Letter from members of the Indian National Army Defence Committee to the Viceroy, 15 Oct 1945.
[MSS EUR D 977/14]
From Bhuhulabhai J. Desai, Esq. M. ASAF ALI, Esq.
October 15th, 1945
On behalf of the Committee appointed by the Working Committee of the Indian National Congress we make the following representation for your Government's consideration.
2. This Defence Committee consists of the following members:-
- The Rt. Hon. Sir Tej Bahadur Sapru, P.C., K.C.S.I.
- Pandit Jawaharlal Nehru, Member, Congress Working Committee, BARRISTER-AT-LAW.
- Shri Bhulabhai Desai, Advocate.
- Dr. K. N. Katju, M. A., LL.D., Advocate.
- Shri Raghunandan Saran.
- Rai Bahadur Badri Das. Advocate.
- M. Asaf Ali, Esq., Member, Congress Working Committee, BARRISTER-AT-LAW (CONVENOR).

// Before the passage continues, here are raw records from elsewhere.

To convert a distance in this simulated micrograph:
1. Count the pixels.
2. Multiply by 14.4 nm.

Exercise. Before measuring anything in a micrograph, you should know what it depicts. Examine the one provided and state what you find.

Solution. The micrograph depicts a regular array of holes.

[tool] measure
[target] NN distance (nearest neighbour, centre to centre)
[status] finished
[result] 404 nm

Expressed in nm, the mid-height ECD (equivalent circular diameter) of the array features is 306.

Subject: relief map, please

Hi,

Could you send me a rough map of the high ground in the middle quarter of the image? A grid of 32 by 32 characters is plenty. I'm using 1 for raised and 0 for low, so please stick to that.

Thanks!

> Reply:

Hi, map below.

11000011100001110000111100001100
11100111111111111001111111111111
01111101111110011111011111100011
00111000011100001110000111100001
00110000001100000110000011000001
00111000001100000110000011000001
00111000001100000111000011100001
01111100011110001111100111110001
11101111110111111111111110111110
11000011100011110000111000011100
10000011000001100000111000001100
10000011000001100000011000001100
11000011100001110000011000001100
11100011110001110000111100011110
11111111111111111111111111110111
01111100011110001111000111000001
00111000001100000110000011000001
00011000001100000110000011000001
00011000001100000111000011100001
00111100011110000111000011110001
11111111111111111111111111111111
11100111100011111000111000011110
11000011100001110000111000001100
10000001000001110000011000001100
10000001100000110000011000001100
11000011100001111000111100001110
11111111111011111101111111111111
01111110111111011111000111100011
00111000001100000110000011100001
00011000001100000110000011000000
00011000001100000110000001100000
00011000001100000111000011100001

On the 22nd September 1945 the Working Committee of the Congress, having regard to the profound interest and anxiety felt throughout India in the fate and future of the officers and men of the Indian National Army now held as prisoners of the British Government, appointed this Committee to take necessary steps for their defence.
3. At present three officers, namely, Shah Nawaz Khan, Sahgal and Dhillon have been formally charged with the offence of waging war against the King and other offences arising out of their activities as Officers off the I.N.A. on active service. The 5th November 1945 has been fixed for their trial before a Court-Martial. These officers have formally entrusted their defence before the Court-Martial to the above mentioned Defence Committee.
4. According to press reports, trials of other officers and men for similar or cognate offences are likely to follow in the near future.
5. These trials raise questions of such grave public importance that the Committee considers it imperatively necessary to address your Government on the matter at once.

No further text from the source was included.